07 January 2016

Scrooge the Detective

CHRISTMAS BOOK REVIEW
The Humbug Murders, L.J. Oliver
Ebenezer Scrooge solves the mystery of who killed his old master, Fezziwig.

Sounds intriguing. I thought so. Bought the book.

Fezziwig comes to Scrooge as a ghost, pleading with him to help his young assistant Tom Guilfoyle, just as a young woman, Adelaide Owen, comes to the counting house to apply, to Scrooge's astonishment, for the clerking job he's advertised. When Scrooge and Adelaide go to Fezziwig's home to see if he is indeed dead, it's revealed that Tom is well known to Adelaide, and that the local constable believes Scrooge himself murdered Fezziwig. Next thing you know, Scrooge is endeavoring to clear himself, with the help of Adelaide and a young reporter named Charles Dickens, in the terrible underbelly of London's slums.

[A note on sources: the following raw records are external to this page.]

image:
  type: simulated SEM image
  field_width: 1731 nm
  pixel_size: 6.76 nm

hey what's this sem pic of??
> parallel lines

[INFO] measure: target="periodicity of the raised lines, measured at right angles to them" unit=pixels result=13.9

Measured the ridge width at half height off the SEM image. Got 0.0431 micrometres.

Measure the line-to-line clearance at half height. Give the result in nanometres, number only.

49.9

Let's say this is no cozy about Scrooge helping to find a murderer. Before chapter four is over Scrooge has been beaten up by some underworld types and been exposed to a brothel catering to wealthy men. Mixed up in Fezziwig's death is a Chinese merchant, a nobleman, an obese businessman, a well-known actress, aforesaid thugs, and a prostitute named Annie Piper. Along the way we meet a whole contingent of Dickens' characters, including Bill Sykes, the Artful Dodger, Nancy, Fagin, a gang of boy thieves, Miss Favisham, John Jasper, Mr. Crisparkle, and Mr. Pickwick, not to mention Dickens himself, and are involved in murder, mutilation, torture, sexual slavery, depravity, drug addiction...this is not a pretty book!

We all know London at the time of Dickens was like this, so the whole thing wouldn't be so bad, wading through the gore and abuse, if the book wasn't full of historical inaccuracies and Scrooge here doesn't jibe with later Scrooge—in fact, this book describes him here, in 1833, as "young Ebenezer" when ten years later in A Christmas Carol, he's suddenly "old Scrooge"—and the modernisms that creep into the text are alarming and often hilarious. The police didn't operate the way the author states, Marley is Scrooge's competitor, not partner, and four years after the first photograph was taken suddenly photos look so good that pornographic ones are being sold to toffs for £40 each. As for the modernisms: Scrooge tells a constable "Cut to the chase," which dates back only to silent movies. A page later he tells the same man, "You have a mind like a steel trap. Anything entering gets crushed and mangled"; "mind like a steel trap" goes back to 1836 but this is a direct quote from later on. On page 51 Scrooge believes he will get "hypothermia" from falling in the Thames and lose "core motor skills." Would a 19th century man have used those terms? On page 75 Dickens refers to the Chinese man as "the Asian." Really? Back then they were "Orientals" or, jocularly, "Celestials," when more crude referrals were not used.

The book is very good describing the sordid London underworld of the 1830s. There are some truly terrifying situations and passages. But as a prequel to the character of Scrooge and A Christmas Carol? I'll say it...humbug!